So you’ve written your masterpiece and, after a great deal of thinking, have decided to self-publish. You’ve looked at all of the options and decided which way you want to go. Chances are you’ll be needing an editor. So let’s have a look at how you go about finding one and what they offer.

Why you need an editor

How long have you spent writing your book? Months? Years? However long you’ve spent writing and editing, chances are you’ll get to a stage where you just can’t see the clumsy sentences or plot holes.
It’s because you’re too close to your work. It’s like a form of burnout. You spent hours writing it, hours editing it, hours trying to perfect it and then, inevitably, you get sick of looking at it. Once you’ve edited the work yourself and honed it as much as you can, there will still be parts that you’ve missed.

An editor is a skilled, fresh pair of eyes who can not only spot those mistakes and clumsy sentences, but can point out where your plot has taken a wrong turn, what works and what doesn’t, and offer some advice on fixing it.
A good editor will help you to make your book the best it can be.

Finding an editor

It can be a good idea to find an editor who doesn’t know you. That way they are completely unbiased, it won’t hurt quite so much when they offer criticism and you can maintain a professional relationship.

There are loads of freelance editors out there in the world. You can Google them, check out forums or ask around. You might have friends who have self-published and can recommend someone, or you can do as I did and put out something on social media. I asked on Twitter for recommendations and had editors respond to me.

The great thing about independent editors is that they can offer that personal touch and are a little cheaper than corporate editing companies. Still, editing comes at a price and why shouldn’t it? Someone is going to spend hours poring over your manuscript and working out the problems that maybe you didn’t know how to fix, or spotting the issues you didn’t even know were there. That’s hard work and they deserve to be paid a fair price.

Always shop around. Even if you know in your gut which editor you’re going to go with, it is worth getting a few quotes and having a good think. If you’re lucky, you can find an editor who specialises in your genre. Some editors offer a trial, which is definitely worth taking up. Once you get the trial results, see if you agree with their recommendations and like how they work before you go to the next stage.

Types of edit

Developmental/content

This edit looks at your plot and characters. Is there enough character development, do they work well, are there any plot holes, where can the plot be tightened? This edit is all about making your story strong and should be taken before going onto the line edit.

Line
A line edit looks at sentence structure, your tone, and grammar. A good editor will not change your voice, but strength and improve it. This edit is all about making your story shine and should be done as a final stage before proofing and publishing.

Copy
Copyediting is more of a corporate and journalism style of editing which checks facts, flow and style, often against a style guide. Chances are you won’t need this type of edit for your book but in case you do, there are freelances who specialise in copy editing.

Things I have learned so far

Finding an editor for your manuscript can be scary and it is a learning curve to begin with. Do your research and go with your gut. Trust yourself, learn and have fun. Remember, this is an exciting part of the process. You’re one step closer to being published.

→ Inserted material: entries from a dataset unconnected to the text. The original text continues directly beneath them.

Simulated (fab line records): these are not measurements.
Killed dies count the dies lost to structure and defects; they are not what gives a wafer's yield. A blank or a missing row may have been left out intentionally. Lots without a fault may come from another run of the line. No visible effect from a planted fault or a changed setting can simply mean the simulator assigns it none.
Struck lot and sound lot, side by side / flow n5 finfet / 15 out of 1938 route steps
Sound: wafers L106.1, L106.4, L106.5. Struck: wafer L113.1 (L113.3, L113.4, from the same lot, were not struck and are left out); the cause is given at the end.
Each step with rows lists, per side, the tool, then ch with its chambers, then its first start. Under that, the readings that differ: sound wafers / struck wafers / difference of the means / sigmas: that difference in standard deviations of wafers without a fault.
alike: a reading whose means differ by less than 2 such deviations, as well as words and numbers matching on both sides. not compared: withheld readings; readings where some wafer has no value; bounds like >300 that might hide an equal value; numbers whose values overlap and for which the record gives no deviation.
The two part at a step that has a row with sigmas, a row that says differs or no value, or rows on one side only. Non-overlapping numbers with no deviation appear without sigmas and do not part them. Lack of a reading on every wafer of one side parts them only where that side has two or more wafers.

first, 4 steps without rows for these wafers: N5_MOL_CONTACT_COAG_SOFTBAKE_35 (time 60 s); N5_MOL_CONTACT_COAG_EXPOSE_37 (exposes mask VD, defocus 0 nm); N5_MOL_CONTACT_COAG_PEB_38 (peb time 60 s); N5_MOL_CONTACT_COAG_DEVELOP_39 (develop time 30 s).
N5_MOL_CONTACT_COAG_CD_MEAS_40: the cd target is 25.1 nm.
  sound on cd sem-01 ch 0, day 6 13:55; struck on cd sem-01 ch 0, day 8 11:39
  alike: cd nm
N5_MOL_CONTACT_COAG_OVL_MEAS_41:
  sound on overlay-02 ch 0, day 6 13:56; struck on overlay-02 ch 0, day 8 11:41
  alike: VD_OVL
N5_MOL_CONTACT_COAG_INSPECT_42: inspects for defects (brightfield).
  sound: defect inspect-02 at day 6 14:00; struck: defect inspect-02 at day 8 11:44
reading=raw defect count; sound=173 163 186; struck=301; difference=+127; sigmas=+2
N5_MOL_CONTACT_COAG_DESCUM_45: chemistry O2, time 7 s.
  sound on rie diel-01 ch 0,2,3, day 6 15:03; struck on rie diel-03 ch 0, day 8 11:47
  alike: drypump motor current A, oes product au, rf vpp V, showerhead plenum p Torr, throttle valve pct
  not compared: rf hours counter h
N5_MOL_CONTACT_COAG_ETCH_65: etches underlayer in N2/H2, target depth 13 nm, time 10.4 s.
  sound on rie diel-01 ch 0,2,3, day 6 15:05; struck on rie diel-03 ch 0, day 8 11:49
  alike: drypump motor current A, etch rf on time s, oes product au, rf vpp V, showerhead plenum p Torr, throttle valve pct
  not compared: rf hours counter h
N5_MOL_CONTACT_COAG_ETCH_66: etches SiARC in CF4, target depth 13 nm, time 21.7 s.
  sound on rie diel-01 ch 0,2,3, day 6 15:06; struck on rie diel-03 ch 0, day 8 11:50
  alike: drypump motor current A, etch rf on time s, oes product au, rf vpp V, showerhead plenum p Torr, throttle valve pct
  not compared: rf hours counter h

A couple of weeks ago I received my manuscript back from my editor. Apart from the obvious things (editing hurts), here are a couple of other things I’ve learned and come to terms with since reading the my editors comments.

  • That I’m not as good as editing as I thought I was – as such I’ve learned some new things about grammar and things such as filtering (the new bane of my life and something that has made me scrutinise the Terry Pratchett book I’m currently reading).
  • That my novella is nowhere near as ready as I thought for publication (and I didn’t think it was that ready in the first place).

As such, I’m going almost back to the drawing board with my novella and I’m taking another look at the novel that I thought was finished, done and dusted, and ready for submission. So hiring a freelance editor has not only taught me a lot and saved me from making a fool of myself in front of the whole internet, friends and family, it’s also potentially helped me land that publishing deal (fingers crossed!).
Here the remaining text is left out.